For reference I’m using CentOS 7 with its default Apache 2.4.6, and have PHP 5.4, 5.5 and 5.6 installed all using FastCGI.
- Can Virtualmin be made to to support HTTP/2? It appears that it is now officially supported by Apache 2.4.17 and newer.
- Does Apache's HTTP/2 gracefully fallback to HTTP/1.1 by nature or does something else have to be done?
Well, Virtualmin wouldn’t need to support HTTP/2 – it would just be a matter of making sure it’s enabled in Apache.
I’m not actually familiar with the differences there though, do you know what kind of configuration is needed in Apache to make it work?

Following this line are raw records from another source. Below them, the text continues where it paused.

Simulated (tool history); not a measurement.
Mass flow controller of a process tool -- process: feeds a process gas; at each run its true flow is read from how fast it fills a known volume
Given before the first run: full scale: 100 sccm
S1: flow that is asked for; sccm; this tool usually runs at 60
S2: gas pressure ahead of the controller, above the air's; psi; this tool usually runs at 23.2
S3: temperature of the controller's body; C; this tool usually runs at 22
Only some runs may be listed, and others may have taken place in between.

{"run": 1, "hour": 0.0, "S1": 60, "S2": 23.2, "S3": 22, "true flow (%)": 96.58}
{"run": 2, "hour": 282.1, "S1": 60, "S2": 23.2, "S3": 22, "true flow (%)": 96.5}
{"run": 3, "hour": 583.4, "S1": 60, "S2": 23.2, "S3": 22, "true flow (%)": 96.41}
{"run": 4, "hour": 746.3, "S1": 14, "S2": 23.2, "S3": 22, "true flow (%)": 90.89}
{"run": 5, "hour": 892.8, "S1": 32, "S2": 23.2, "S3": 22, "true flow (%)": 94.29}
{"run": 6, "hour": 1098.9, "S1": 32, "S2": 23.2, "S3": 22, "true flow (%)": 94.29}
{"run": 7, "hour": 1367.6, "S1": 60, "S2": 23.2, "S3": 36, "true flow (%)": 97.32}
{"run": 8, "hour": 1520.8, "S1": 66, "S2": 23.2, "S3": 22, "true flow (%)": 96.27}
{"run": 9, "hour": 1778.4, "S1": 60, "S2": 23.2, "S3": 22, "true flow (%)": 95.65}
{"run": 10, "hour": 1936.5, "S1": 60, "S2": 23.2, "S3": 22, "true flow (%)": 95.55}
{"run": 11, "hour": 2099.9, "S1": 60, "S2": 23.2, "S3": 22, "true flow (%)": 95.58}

So maybe I should ask… could there be any issues to using Apache 2.4.17 in the the Webmin/Virtualmin environment? I know that Virtualmin does some find/replace in httpd.conf and other things I’m probably not aware of. I’m not familiar with it either… just checking feasibility of utilizing http/2 as it’s a lot more efficient and we can do things the we natually think like like not concatenating all our resource files together, etc.
Anyone else have comments?
For one, almost none of the browsers support http/2 except through TLS – so you’d need to run https on a server in order to get the browser to use http/2 , and then only on quite recent browser builds.
At the moment we’re only doing http/2 on our servers through Cloudflare which just rolled out http/2 support today. I’m mulling that over at the moment, but mostly just because it would be a nice “sales point” for hosting customers.
The main thing that is special about the Virtualmin apache server build is that the home directory is in /home – if you don’t build apache that way it won’t work with Virtualmin.
This is all fairly bleeding-edge. I don’t think there’s any reasonable way you’d get that to work without compiling your own Apache version.
Yes, it would do http/1 on browsers that don’t support 2 —
Any one have upgrade to this apache version?
I haven’t poked at this, yet, but I doubt there would be any major issues with the new version, but there might be other challenges, depending on your experience level with this sort of thing. As cruiskeen noted, you’ll need suexec_docroot set to /home, if you do opt to build your own Apache (or, if you use a Debian/Ubuntu build with the suexec custom module, it is configurable at runtime). Webmin/Virtualmin are usually pretty graceful about new features in Apache: It won’t know about them or give a UI for them, but it also probably won’t break them when you configure them manually.
Once this version of Apache starts showing up in distributions, we’ll definitely support it and (some of) its new features. Until then, I don’t think it’d be very high risk to try it, as long as you’re careful about it, and keep backups all of your old configs. That is, of course, assuming you’re comfortable rebuilding from source or from SRPM or deb source packages (I’d recommend starting from the source RPM or deb and updating it to the new version rather than doing a from-source build…there are huge differences in how things are configured out of the box in a package vs the from tarball source build, and telling Webmin/Virtualmin about all of those changes would be tedious and very error-prone).
The benefits are still somewhat small and the cost to implement maybe higher than it warrants, unless you have a lot of sites with a lot of files. Applications have mostly been built to accommodate the old HTTP/1.1 protocol quirks, and so the benefits only begin to show in a marked way with applications that aren’t already optimized for HTTP/1.1. It does improve development and deployment processes…but, we aren’t quite to the point where we can ignore 1.1 yet.